Last weekend, I heard Bennie Maupin at Cryptonight (hosted by Club Tropical in Culver City), celebrating the release of his newest album, Penumbra. As with any Maupin performance, you can never really know what to expect, but then again, why try to anticipate anything? Open minds and in-the-moment listening are always rewarded when listening to Maupin; his music comes from a truly spontaneous place, where the listener can hear him making choices in each second. He’s incredibly and attentive, never knee-jerk reflexive, and the sincerity of his music is its most refreshing quality.
Maupin is perhaps best known for his work with Miles Davis (on his later electric explorations like Bitches Brew, On the Corner and Big Fun) and Herbie Hancock’s Mwandishi and Headhunters bands, but he also spent time with Horace Silver in the ‘60s and Lee Morgan near the end of Lee’s career in the late ‘60s/early ‘70s. His mid- to late-‘60s performances with Andrew Hill are similarly dark and gorgeous. The first time I heard Maupin was on an LP of Hill’s One For One with a rhythm section and string quartet (though the album’s very hard to find, a few tracks are on Hill’s Mosaic Select set). All this to say Maupin’s career has been a long search for heartfelt, innovative sounds with bandleaders who have always nurtured individual talent, no matter how raw or adventurous their voice may be. Maupin is capable of these moods and much more.
The group’s performance was emotionally wide-ranging and using any and all techniques to birth his ideas. The first notes of the evening were actually the sound of Maupin breathing through the bass clarinet with drummer Michael Stephans and percussionist Munyungo Jackson rubbing their hands together. While many listeners may think this is a little “new-age”-y, these sounds were actually quite familiar sounding, very human sounds. More often than not, the group’s overall sound was fairly subdued (much like the muted, breathy mood of Penumbra) but rich with ideas and revelatory moments. Maupin’s bass clarinet is low and reedy, and his alto flute work is similarly full, throaty and pure.

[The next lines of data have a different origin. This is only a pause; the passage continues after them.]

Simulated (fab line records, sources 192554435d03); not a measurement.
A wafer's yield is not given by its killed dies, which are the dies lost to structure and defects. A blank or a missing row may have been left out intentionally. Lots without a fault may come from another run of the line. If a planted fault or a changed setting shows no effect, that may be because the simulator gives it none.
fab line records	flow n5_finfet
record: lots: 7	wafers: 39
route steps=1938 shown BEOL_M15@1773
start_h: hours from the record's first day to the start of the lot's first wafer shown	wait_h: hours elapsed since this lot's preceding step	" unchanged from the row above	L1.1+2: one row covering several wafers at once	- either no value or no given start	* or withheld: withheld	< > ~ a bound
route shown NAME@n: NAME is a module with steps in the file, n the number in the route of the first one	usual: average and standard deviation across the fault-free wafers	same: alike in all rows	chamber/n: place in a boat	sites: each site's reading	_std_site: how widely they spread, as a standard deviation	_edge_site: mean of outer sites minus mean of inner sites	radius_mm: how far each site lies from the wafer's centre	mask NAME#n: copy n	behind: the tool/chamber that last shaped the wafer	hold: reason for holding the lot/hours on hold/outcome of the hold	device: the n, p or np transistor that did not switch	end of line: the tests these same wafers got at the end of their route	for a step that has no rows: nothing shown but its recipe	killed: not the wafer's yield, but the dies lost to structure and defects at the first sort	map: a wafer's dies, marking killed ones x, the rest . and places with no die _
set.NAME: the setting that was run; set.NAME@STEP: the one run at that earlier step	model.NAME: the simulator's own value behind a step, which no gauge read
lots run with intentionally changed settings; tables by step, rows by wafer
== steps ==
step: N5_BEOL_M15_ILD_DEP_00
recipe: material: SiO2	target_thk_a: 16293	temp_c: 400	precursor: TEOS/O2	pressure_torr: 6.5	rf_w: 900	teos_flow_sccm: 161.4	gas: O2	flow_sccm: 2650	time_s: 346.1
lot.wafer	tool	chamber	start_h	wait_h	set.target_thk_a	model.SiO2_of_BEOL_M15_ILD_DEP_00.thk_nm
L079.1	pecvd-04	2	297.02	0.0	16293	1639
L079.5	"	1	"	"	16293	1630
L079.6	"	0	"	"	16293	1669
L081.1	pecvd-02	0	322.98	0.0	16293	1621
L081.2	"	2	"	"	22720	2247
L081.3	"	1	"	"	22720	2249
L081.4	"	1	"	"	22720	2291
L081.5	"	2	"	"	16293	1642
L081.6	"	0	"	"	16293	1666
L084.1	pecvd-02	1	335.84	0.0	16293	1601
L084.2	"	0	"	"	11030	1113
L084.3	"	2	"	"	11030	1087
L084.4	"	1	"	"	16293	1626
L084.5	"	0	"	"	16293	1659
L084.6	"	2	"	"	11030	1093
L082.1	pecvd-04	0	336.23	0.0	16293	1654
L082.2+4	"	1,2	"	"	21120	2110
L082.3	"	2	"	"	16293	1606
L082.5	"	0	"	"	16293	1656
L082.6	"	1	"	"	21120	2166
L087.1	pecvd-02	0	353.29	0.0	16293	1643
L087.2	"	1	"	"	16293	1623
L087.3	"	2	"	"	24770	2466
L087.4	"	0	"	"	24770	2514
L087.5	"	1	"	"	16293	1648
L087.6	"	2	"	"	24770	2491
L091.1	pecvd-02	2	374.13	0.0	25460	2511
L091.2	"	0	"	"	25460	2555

On the other end of the spectrum, the group was visceral and fierce on a tribute to pianist Walter Bishop, Jr. (much more so, in fact, than on the album). His tenor sax tone ranged from husky and burnished to piercing, shuddery and powerful. Bassist Robert Hurst was solid while grooving (many of the tunes were vamp-based), but he also pulled off some blazing lines during a couple solos. Stephans and Jackson worked incredibly well in tandem. Jackson truly uses any and all of his instruments to flavor the sound of the group – a true tone colorist. That doesn’t mean Stephans is just a time-keeper; his drumming is some of the best I’ve seen for a group like this: very open, responsive and dynamic, his brush-work is especially crisp and creative, and he can make the group “swing” no matter what kind of groove they’re in.
Maupin joked that both he and Hurst hail from Detroit, “a city known for violence, sex, rock and roll, and once in a while they make a car.” Reflecting on the city’s working-class history, he mentioned that, as is the case with his family, the working class of any city “has some real heavy roots.” The hard-working ethic, as well as an appreciation for roots, was certainly passed down to Maupin. He focuses and fights for every note he plays. He possesses a wealth of musical ideas, but it isn’t just an arsenal that he digs into and uses like all-purpose tools. In fact, his musicianship is never mediated by made-to-play licks or even the musical language itself. His music can sometimes be simply sounds or space and sparseness. Maupin pointed out that, as any musician knows, “the real music lies in the spaces between notes.” Seeing him live, the listener truly realizes that each moment finds Maupin “creating something from nothing… the true Detroit spirit.”
P.S. Be on the lookout for an upcoming release with Maupin and Dave Liebman on Challenge Records.